Americans’ Economic Outlooks have Improved at the National, Regional, and Household Levels

The economy can be a tough thing to gauge. Soothsayers of all sorts report on short and long term outlooks, but an important thing to note is that the economy doesn’t exist in a vacuum. While many factors play into its ebb and flow, what people actually expect of it can become something of a self-fulfilling prophecy, impacting spending and saving trends which can in turn have impacts on the economy as a whole. According to a recent Harris Poll, increasing percentages of Americans are reporting positive economic sentiments in regards to their household, their region, and the nation as a whole.

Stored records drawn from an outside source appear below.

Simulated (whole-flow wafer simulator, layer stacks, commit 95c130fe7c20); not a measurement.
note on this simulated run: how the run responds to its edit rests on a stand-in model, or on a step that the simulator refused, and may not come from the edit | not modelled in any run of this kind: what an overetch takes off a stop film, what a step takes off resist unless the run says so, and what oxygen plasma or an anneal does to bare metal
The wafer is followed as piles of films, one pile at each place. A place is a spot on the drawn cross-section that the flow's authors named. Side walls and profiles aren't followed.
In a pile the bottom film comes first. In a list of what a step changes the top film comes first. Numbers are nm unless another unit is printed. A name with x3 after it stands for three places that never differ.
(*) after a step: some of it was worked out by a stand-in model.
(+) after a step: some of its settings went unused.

These are some of the results of The Harris Poll® of 2,232 adults surveyed online between January 14 and 20, 2015. (Full results, including data tables, available here)

This month, a third (32%) of U.S. adults expect the economy to improve in the coming year, while 47% expect that it will remain the same and roughly two in ten (21%) expect it to get worse. Expectations that it will improve have grown since last month (when 28% were expecting improvement), as well as in comparison to January of 2014 (when 26% indicated the same).

    Men (35%) are more likely than women (29%) to expect the economy to improve in the next year.
    Nearly half of Democrats (48%) expect to see improvement in the economy, with three in ten Independents (30%) and only 15% of Republicans indicating the same.

On the home front

Turning a whole lot closer to home, while a slim majority of Americans (53%) say they expect their household’s financial condition to remain the same in the next six months, an increasing percentage (27%, up from 22% last month and 23% at the same time last year) expect it to be better. Roughly two in ten (21%, equal to last month but down considerably from January of 2014) say that it will be worse.

Regional job market

Looking at the job market in one’s own region, the perception that it’s good (30%) is on the rise in comparison to both the 26% rating it “good” in August (the last time the question was asked) and the 21% indicating the same in January of last year. It’s worth noting that the 38% of Americans rating the job market in their region as “bad” still outpaces those with positive sentiments, though equally worthy of mention is the fact that this percentage is down somewhat from last August (when 41% gave it a “bad” rating) and considerably from a year ago (when 48% indicated the same). Roughly a third of U.S. adults (32%) currently rate the present job market in their region neither good nor bad.

Looking ahead, 27% of Americans (identical to last August but up somewhat from last January’s 24%) believe the job market in their region will get better within the next six months, while 17% (down from 20% last August and 23% last January) believe it will be worse. The majority of U.S. adults (56%) believe that the job market in their region will remain the same.